At 14, I noticed that I had acne. From there, I felt like I needed to at least wear concealer.
It got to a point where I couldn’t have possibly posted a picture that wasn’t doctored. I would zoom right in on every tiny microscopic blemish and get rid of everything. I vividly remember not being able to be seen without makeup… EVER.
I remember how a workman came to my house unexpectedly, and I opened the door and immediately closed it. I apologized and rushed off to apply my makeup first.
As I reflected on my attachment to makeup, something snapped. I thought to myself - “this isn’t normal… I can’t be like this forever.”
So, one day, I took a picture of myself after taking off my makeup. And when I looked at the picture, I just spiraled down a rabbit hole. “This looks so awful!” - I thought to myself.
But then, I just decided to post it on Instagram.

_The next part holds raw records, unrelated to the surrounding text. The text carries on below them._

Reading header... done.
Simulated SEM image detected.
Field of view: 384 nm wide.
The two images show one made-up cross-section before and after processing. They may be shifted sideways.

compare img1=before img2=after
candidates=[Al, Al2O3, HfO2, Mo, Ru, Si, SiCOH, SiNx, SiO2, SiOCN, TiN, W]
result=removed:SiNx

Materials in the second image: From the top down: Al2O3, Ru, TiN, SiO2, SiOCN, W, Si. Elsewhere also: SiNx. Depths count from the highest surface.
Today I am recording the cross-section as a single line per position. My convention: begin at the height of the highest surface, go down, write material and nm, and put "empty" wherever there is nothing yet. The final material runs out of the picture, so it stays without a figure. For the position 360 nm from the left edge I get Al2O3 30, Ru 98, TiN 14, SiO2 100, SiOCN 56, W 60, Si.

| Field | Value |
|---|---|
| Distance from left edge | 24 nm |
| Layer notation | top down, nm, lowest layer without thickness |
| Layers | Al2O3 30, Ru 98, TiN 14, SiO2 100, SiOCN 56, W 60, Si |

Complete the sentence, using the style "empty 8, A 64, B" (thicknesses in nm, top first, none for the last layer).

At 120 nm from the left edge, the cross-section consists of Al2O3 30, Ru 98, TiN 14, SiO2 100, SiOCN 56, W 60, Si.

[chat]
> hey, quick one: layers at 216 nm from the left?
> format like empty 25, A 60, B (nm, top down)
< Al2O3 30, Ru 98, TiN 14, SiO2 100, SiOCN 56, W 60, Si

It was completely filter-free without any alterations. Even though I didn’t like the picture, I posted it because I had come to a realization. Basically, I realized - what’s the point of showing everyone a completely doctored version of myself? If people saw me in real life, they would say - “you don’t look like your picture…”
What’s the purpose of that?
Eventually, it became refreshing to look at a picture of myself and just post it. It felt freeing to think - “Yeah, I’m gonna post this without spending an hour to fix it and to get rid of all the blemishes.”
The first time I posted a picture like this, the response I got was great. And suddenly, I felt like it was okay to be open about my skin’s ups and downs. It was really nice to see how receptive people were - because back in the day, I never would have done something like that.
When I was younger, I was very self-conscious, and I couldn’t be seen without makeup. This was not a thing. My mom would see me without makeup in the morning, and that was it. No one else ever saw me without makeup ever. I began thinking very carefully about how I presented myself.
I always wanted to present a perfect and put-together image. I wanted people to think of me in that way. So, I never wore super casual clothes. It was always about looking put together, and wearing a full face of makeup always made me feel finished. Perfection was armor.
However, my ideas around this changed with age. As I started to near the end of University, I realized that people weren’t assessing whether or not I looked perfect. Actually, I was in an environment where being made up was kind of looked down on a bit. I was simply there for academics. When I noticed that no one else was going to those standards, I questioned why I was.
I started to realize that - “Okay, maybe I don’t need to be so made up…” This understanding came with age, with starting work, entering real life, and having to detach from idealism. Also, in my 20s, I started experiencing ability issues for the first time, and that certainly puts things in perspective.
When something so fundamental happens, you start to realize that actually… perfection isn’t so important. I’ve got a chronic condition that came on quite gradually and has affected my mobility. It’s a new reality.
As I connected with other people in the disabled community, I noticed that getting made up was simply a nice add-on. A lot of times, you have a certain amount of energy per day, and you choose what you want to use it on. Sometimes, when it comes to getting made up, you just can’t muster the energy. However, my disability doesn’t always affect me in that way so, for my job, I still choose to wear a full face of makeup. But now, it’s not coming from a place of panic. Disability made me see things in a different way. You notice things about life that you may have not noticed before.
For example, I would tell younger Melissa to care less about what people are thinking about her and to stop beating herself up over it. I would also tell myself to stop holding onto the idea that acne stops when you’re a certain age.
Moreover, although I never judged the appearance of others, I used to notice it. But now, I believe that we notice appearance to our own detriment. I don’t think it makes that much of a difference.